Do we really want silent trains?

In my (unpopular) opinion, I am of the belief that trains should be as loud and as removed from pedestrian and vehicular traffic as possible. As much as I love trains – let’s face it: they’re dangerous. And unless you can HEAR it coming, there’s an increased chance of you getting clobbered by one.

Well, apparently that’s a risk we’re willing to take in Sacramento. Residents have been fighting for silence from freight trains that run through the city- and except for a little stalling on part of the engineers, it looks like they’re finally going to get it.

This idea seems ridiculously short-sighted to me. I mean, I’m a homeowner – I totally get why someone would want a quiet neighborhood. But doing a risk-of-injury-to-benefit-of-no-horn analysis does not lead me to thinking that this is a good idea. Trains roll fast; they can’t stop on a dime; they’re lethal as all hell. All you need is one parent on a cell phone (or even on a hands free device), driving a kid to a friend’s house with 10 other screaming gromlets in the back of the van — and maybe they wouldn’t notice a train coming; especially if the crossing guards are on the fritz and that train didn’t blow its horn.

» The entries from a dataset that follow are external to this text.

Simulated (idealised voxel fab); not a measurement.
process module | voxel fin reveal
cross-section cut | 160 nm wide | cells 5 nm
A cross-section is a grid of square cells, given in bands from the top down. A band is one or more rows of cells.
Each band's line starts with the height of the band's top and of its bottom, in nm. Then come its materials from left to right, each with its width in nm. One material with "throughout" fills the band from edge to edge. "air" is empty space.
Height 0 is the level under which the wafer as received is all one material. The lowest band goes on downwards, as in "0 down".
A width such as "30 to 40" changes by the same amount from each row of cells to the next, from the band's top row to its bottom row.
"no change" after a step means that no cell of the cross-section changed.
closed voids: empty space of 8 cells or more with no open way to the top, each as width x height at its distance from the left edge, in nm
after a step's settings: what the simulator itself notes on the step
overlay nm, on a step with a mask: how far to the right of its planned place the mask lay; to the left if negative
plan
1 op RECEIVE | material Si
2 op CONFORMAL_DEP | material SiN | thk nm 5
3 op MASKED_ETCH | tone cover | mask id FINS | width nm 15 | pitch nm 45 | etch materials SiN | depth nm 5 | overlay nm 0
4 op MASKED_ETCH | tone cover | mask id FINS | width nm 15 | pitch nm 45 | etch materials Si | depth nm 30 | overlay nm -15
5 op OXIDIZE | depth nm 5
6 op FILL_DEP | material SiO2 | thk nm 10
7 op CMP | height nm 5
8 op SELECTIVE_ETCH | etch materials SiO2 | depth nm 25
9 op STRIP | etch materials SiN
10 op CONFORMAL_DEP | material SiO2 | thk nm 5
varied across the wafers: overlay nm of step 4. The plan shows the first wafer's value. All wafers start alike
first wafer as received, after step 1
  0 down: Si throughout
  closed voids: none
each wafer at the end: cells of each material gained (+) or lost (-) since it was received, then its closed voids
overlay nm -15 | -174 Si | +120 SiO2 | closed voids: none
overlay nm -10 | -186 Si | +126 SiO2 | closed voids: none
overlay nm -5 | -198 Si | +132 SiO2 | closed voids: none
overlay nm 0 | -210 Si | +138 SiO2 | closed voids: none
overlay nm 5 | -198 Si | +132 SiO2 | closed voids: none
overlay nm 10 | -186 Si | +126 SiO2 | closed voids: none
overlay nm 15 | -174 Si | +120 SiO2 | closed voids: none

I don’t know. Seems like a large price to be willing to pay. To those in favor of the policy, just remember: you asked for it.

3 Comments so far

  1. Erik (unregistered) on September 25th, 2006 @ 6:03 pm

    Maybe Reno had the best solution–they put their tracks underground last year for $300 million. Of course, there are other (Arena) or even better things (anything else) we could spend that kind of money on.

    I understand that neighborhoods are great at organizing to say no to the issue du jour, but there are others who may not be sitting behind the safety of the crossing arm (children, bicyclists, pedestrians, homeless, the blind). RT recently switched to gongs, which are somehow supposed to be less bothersome.

  2. cd (unregistered) on September 25th, 2006 @ 11:22 pm

    I agree with tot on this one: that crazy doppler effect already means that hearing trains when you’re ON the tracks is difficult (that would apply to horn noise as well, true), but for as long as the trains do run through town, at grade level, keep the damn horns.

    cutting out a passage would be great – the rapidly growing midtown area and its traffic flow could use the break, especially as freight-by-rail continues to increase, but the price tag and the MASSIVE amount of time and inconvenience required to bury the tracks is likely prohibative. i wonder what neighbors would think about the noise from THAT project.

  3. cd (unregistered) on September 25th, 2006 @ 11:26 pm

    and, come to think of it, the number of and extent to which neighbors are bothered by the train-sounds is probably impossible to quantify, let alone decide is more important that general public safety. i work 2 blocks from the tracks – and i hear the horns and hear/feel the rumble. then again, i live 3 blocks from the tracks and i hear and feel nothing except if i’m sitting very, very quietly with the TV off. i don’t hear it at night – ever.

    wind patterns, other buildings, and general dynamics must just be better by my house. those along the tracks lose out the most, but then again, i’m guessing the tracks have been there longer than any current adjacent residents.